Gochujang does double duty here: it’s used to flavor the pork bulgogi-inspired patties, along with plenty of garlic, and tossed with cabbage and carrots. Grilled julienned bell peppers and fresh lime juice complete the umami-packed burger topping.
Whisk together the gochujang paste, olive oil, vinegar, sesame seeds, sesame oil, sugar and garlic in a large bowl; transfer half of the mixture to a medium bowl and set aside until ready to use.
Add the pork, onions, 1 1/2 teaspoons salt and 1/2 teaspoon pepper to the large bowl with half of the gochujang mixture. Using 2 forks, begin “pulling” the ground pork apart as if you were shredding pulled pork, breaking up the clumps and incorporating the ingredients together without compacting the meat into a dense mass. Continue to pull the meat apart until thoroughly mixed and no clumps of onion or pork remain and all of the gochujang mixture has been absorbed.
Lightly oil your hands. Working one at a time, divide the pork mixture into 4 equal portions; roll gently between your hands into balls. Arrange on a rimmed baking sheet and flatten to patties about 1 inch thick.

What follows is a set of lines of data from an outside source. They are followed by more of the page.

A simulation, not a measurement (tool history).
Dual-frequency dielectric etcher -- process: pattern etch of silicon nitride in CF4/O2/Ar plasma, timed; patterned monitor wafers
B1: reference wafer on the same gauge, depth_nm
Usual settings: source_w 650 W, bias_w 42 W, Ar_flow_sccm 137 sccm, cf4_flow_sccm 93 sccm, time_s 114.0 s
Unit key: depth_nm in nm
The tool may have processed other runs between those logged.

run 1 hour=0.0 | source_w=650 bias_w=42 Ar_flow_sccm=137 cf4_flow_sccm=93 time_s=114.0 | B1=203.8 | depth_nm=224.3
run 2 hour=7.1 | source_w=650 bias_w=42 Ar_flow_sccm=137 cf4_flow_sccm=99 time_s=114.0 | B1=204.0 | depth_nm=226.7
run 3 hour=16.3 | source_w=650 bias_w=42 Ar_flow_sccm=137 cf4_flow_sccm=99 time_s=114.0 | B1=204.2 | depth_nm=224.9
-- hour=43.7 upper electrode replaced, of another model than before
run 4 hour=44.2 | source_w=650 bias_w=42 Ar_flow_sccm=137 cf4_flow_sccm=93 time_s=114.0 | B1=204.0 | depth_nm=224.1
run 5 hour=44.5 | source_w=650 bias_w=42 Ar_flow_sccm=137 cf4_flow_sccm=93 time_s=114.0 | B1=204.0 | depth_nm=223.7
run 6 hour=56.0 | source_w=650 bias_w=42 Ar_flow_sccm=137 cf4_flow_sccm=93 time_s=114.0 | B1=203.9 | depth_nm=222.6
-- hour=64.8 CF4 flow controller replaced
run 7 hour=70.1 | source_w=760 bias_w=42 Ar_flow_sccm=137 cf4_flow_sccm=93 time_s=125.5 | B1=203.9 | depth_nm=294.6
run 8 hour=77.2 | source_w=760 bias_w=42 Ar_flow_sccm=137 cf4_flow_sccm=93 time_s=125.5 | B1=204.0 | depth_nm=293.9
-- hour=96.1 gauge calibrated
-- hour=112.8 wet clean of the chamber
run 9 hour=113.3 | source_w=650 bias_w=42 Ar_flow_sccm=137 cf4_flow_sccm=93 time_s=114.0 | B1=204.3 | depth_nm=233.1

Toss the cabbage, carrots and scallions in the medium bowl with the reserved gochujang mixture until completely coated; season with salt and pepper. Let sit until ready to serve.
Prepare a grill or large grill pan for medium-high heat. Clean and oil the grill grates.
Grill the buns until toasted on both sides, about 1 minute per side. Transfer to a baking sheet. Brush the patties with oil and grill until lightly charred on both sides, about 4 minutes per side. Transfer the burgers to the buns and let sit 5 minutes.
Meanwhile, grill the peppers until charred in spots on both sides, about 5 minutes per side. Transfer to a cutting board and slice; season with salt and pepper directly on the board.
Liberally spread mayonnaise on the top buns. To serve, top the burgers with the tomato slices, grilled peppers, gochujang slaw, a squeeze of lime and the top buns.